“The most hated rally of all time.”
That is what I’ve been hearing lately, and no wonder so many are frustrated by missing out on the recent market upside. When a “wall of worry” is up and doubt has crept in, it is common to see the market move without the majority of the crowd. Of course, it cuts both ways. When the crowd is “all in” (like in 1999 and 2000), the markets are ripe to be hammered.
Yet, this current bull rally that started post-Brexit has technicians quite curious and fundamentalists dumbfounded. While the worry of high prices confounds the experts and the endless need to predict “the end” by some naysayers remains in place, price action continues to impress after the surge in July to new, all-time highs.
And that leads us to ask: Is the market overvalued? Why does price keep getting stronger when “it is not supposed to?”
We must always respect price action no matter what other indicators are telling us, even if volume levels are weak.
Recently, some indicators like breadth, volume, put/call ratio, money flow and the McClellan Oscillator were flashing warning signs. Indeed, the indices did correct a bit when Q2 earnings reports started to slow down, Fed Chair Janet Yellen spoke at the Jackson Hole Conference, and the August jobs report was released. No doubt it was prudent to wait out these events, but price barely budged at all.
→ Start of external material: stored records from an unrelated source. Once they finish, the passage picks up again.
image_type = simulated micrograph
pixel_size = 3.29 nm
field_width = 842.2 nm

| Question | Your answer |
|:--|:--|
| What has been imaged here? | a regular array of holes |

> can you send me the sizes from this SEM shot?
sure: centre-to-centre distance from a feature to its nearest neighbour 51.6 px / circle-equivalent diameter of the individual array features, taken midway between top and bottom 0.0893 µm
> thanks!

Meanwhile, we have heard from plenty of “dragon slayers” like Bill Gross, George Soros, Stan Druckenmiller and other bloviators that this market cannot continue to rise. However, these are opinions – not fact – that are based on a “feeling” or even something more devious (if you have a book to sell, you’ll say pretty much anything to spike sales).
No matter what, keep your eye on price action. Even with a negative backdrop, it will continue to produce higher prices (from a historical perspective).